Homeless bedding line should be put to sleep
How do these people sleep at night?
I’m talking about the creators of Home Duvet, the homeless chic line of bedding available at dutchbydesign.com.
And the dopes who buy it.
To the tune of about $200, you can doze like a homeless person - in the comfort of your own bedroom.
The $100, 144-thread-count duvet cover depicts a picture-perfect print of cardboard boxes flattened and taped together. It’s Boston-Common-at-midnight-meets-white-sale.
Then there’s the matching pillow shams ($11 each) and the $70 street sheet - a flat sheet designed to look like pavement.
Sure, 30 percent of the gross profits go to Centrepoint, a UK charity for homeless young people ages 16-25, which might make you feel better about using abject poverty as a decor theme. (What’s next, “crack den” wallpaper, complete with used syringes?)

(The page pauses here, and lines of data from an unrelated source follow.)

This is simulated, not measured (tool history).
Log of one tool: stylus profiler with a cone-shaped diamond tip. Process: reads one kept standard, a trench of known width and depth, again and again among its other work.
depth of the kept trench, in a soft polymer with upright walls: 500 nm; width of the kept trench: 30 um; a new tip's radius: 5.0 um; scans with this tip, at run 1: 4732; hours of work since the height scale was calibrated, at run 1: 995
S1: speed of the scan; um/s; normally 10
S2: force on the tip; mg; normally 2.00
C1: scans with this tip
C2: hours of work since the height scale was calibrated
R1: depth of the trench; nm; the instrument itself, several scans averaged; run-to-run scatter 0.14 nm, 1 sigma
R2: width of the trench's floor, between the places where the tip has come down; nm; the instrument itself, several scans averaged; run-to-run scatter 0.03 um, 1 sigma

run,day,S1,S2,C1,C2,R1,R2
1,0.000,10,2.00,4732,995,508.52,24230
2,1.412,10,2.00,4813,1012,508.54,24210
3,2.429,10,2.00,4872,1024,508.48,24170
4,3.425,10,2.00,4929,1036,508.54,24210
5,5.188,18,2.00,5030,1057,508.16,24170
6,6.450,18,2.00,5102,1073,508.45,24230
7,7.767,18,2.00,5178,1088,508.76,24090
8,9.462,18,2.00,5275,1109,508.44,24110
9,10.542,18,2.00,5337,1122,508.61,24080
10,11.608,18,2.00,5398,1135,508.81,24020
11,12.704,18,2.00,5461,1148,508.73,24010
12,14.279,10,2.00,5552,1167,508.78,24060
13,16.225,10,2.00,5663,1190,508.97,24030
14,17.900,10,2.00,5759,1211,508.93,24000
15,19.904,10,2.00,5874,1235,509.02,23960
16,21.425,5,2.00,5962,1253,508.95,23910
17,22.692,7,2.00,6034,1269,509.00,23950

But the half-baked hipsters who think it’s both ironic and charitable to “sleep under a cardboard box so a homeless person doesn’t have to” (that’s the Web site’s sales pitch) shouldn’t pat themselves on the back too fast. Because these are probably the same self-involved scene-makers who ignored the beggar outside of Mistral last week. “He’ll just spend it on booze,” they may have said as they walked inside and laid down a $20 for a cucumber-infused martini.
Meanwhile, homeless shelters in Boston and across the country are facing budget cuts and a falloff in donations while some misguided do-gooder pretends he’s sleeping al fresco under the expressway.
“I would never buy anything like that, and we would not be an organization that would take the proceeds,” said Barbara Trevisan, spokeswoman for the Pine Street Inn. “If you care about the issue of homelessness, we appreciate it. And you can make your checks out directly to the organization.”
No word from Dutch By Design about how sales are going.
Home Duvet is just the latest gaffe by companies who claim to want to raise awareness of homelessness while making a buck.
Doll maker American Girl introduced Gwen earlier this year. Her back story (or big secret) was that she lived in a car with her mother for a while after her dad ditched them. But American Girl couldn’t spare a dime of the $95 price tag to actually help homeless shelters.
Even if some of the money goes to charity, Home Duvet’s line of homeless bedding mocks a population it claims to champion. It belittles a group of people who need the most help.
This isn’t “edgy design,” people - it’s just exploitation.